This biopharmaceutical stock appears ready to drop after failing at key resistance level, reports Elizabeth Harrow.

With its latest quarterly earnings report a few weeks in the past, short-term options implied volatilities have cooled way down on Irish biopharmaceutical stock Alkermes (ALKS). The equity's Schaeffer's Volatility Index of 48% registers in the 23rd percentile of its annual range, which means front-month options have priced in lower volatility expectations only 23% of the time over the past year. With modest option premiums allowing for maximum leverage, now is an opportune time to bet on the next directional move for ALKS.

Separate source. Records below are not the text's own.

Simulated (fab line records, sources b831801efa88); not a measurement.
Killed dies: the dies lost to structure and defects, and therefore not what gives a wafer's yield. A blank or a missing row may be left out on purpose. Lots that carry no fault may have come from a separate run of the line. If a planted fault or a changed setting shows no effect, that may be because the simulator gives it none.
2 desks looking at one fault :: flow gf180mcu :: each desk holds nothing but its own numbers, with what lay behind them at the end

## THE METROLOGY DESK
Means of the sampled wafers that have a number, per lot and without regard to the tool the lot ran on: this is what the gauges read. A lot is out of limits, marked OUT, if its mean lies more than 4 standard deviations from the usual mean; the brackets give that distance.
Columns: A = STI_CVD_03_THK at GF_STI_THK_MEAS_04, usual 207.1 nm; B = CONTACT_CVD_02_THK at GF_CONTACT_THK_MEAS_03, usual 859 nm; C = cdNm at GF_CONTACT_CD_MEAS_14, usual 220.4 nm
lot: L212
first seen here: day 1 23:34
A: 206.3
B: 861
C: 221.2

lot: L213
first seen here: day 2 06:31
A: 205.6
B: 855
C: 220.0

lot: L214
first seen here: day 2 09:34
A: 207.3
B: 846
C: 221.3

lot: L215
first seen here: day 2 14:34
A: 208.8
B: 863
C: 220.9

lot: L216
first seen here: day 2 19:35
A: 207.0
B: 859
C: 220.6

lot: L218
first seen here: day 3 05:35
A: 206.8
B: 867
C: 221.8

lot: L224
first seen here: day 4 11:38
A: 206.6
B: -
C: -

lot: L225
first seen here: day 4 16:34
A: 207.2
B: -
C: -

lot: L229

And according to data from Schaeffer's Senior Quantitative Analyst Rocky White, the stock's next big move could be to the downside. ALKS just barreled into resistance at its 120-day moving average (in red on the chart below), which has proven to be a stubborn layer of resistance over the past couple of years. More specifically, previous challenges of its 120-day trendline by ALKS have yielded an average 10-day loss of 9.45%, with only 20% positive returns on five occurrences over the past three years.

alks.o

Based on the stock's close last Friday at $21, this projects a move down to about $19 for the shares over the next couple of weeks. Such a slide would leave ALKS hovering just above $18.67, which is the price point marking a 50% haircut from its April year-to-date closing high at $37.33.

Meanwhile, with the Schaeffer's Volatility Index for ALKS currently hovering right around its two-year historical average, White's modeling forecasts that an average pullback from this 120-day resistance could translate into a steep 193% return on a 10-day at-the-money put option on the biopharma stock -- nearly triple the price of entry.

Prospective put buyers will be encouraged to note that short sellers appear to be firmly in control of ALKS at the moment. Short interest rose by 18.8% in the past two reporting periods, including a 16.1% rise in the most recent two-week stretch. These pessimistic positions now account for 4.3% of the equity's float, but Alkermes bears still have room to more than double their current 5.5 million-share bearish stake before revisiting the short-interest highs of early 2018. As shorts continue to pile on, the resulting selling pressure looks set to exacerbate existing technical pressure.

Finally, there's also room for some downgrades on the stock, which has dropped roughly 39% over the past 52 weeks. There's currently not a single sell rating out there on ALKS, and the average 12-month price target of $25.08 — implying expected upside of more than 23% — has been grazed by the stock just once, on an intraday basis, since last May. In the short term, any downgrades or price-target cuts could spark fresh selling.